Nikola Motors was recently awarded by the US Department of Energy with a $1.7 million grant to help the startup advance its research into fuel cell membrane electrode assembly (MEA) technology. The grant comes amidst the potential Tesla Semi rival’s continued efforts to develop durable hydrogen technology for commercial trucking.
In a press release, Jesse Schneider, Nikola’s executive vice president of Hydrogen & Fuel Cell Technologies, stated that the Department of Energy’s grant would allow the aspiring truck accelerate the development of hydrogen technology for its vehicles, which the company believes could potentially disrupt the lucrative trucking market.
“This award provides an opportunity for the highly talented Nikola team to leverage expertise in academia and exceptional resources within the DOE Fuel Cell Consortium for Performance and Durability to accelerate a breakthrough that will benefit the entire hydrogen and fuel cell industry and community,” Schneider said.
Nikola’s grant was given by the US Department of Energy’s Energy Efficiency and Renewable Energy (EERE) Transportation Office, as part of the recently announced FY19 Commercial Trucks and Off-Road Applications FOA. NEL Hydrogen of Oslo, Nikola’s hydrogen partner, was also awarded a $2 million grant by the DoE.

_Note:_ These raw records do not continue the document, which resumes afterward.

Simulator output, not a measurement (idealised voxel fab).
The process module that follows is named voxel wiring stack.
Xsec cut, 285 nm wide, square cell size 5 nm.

The trucking startup’s fuel cell membrane electrode assembly (MEA) research is aimed at developing an architecture that could satisfy the power output needs and durability requirements of heavy-duty applications, such as the operations of the company’s long-haul vehicles like the Nikola One. The truckmaker noted in its press release that its research is being conducted alongside academics from Carnegie Mellon University, Northeastern University, and Georgia Institute of Technology.
Nikola claims that it currently has 14,000 orders for its Class 8 trucks. The vehicles are expected to be manufactured in a factory in Coolidge, AZ. Testing is expected to begin on Arizona roads this year, with full production to commence in late 2022. Nikola is yet to reveal if its initial production runs will involve the original Nikola One sleeper truck, or the smaller, newer Nikola Two daycab, which was formally unveiled last April.
This timeframe would likely result in Nikola’s electric trucks entering the market later than the Tesla Semi, which is already undergoing extensive testing on multiple states across the US. Production of the Tesla Semi is expected to begin sometime next year, as noted by the electric car maker’s executives in the company’s first-quarter earnings call.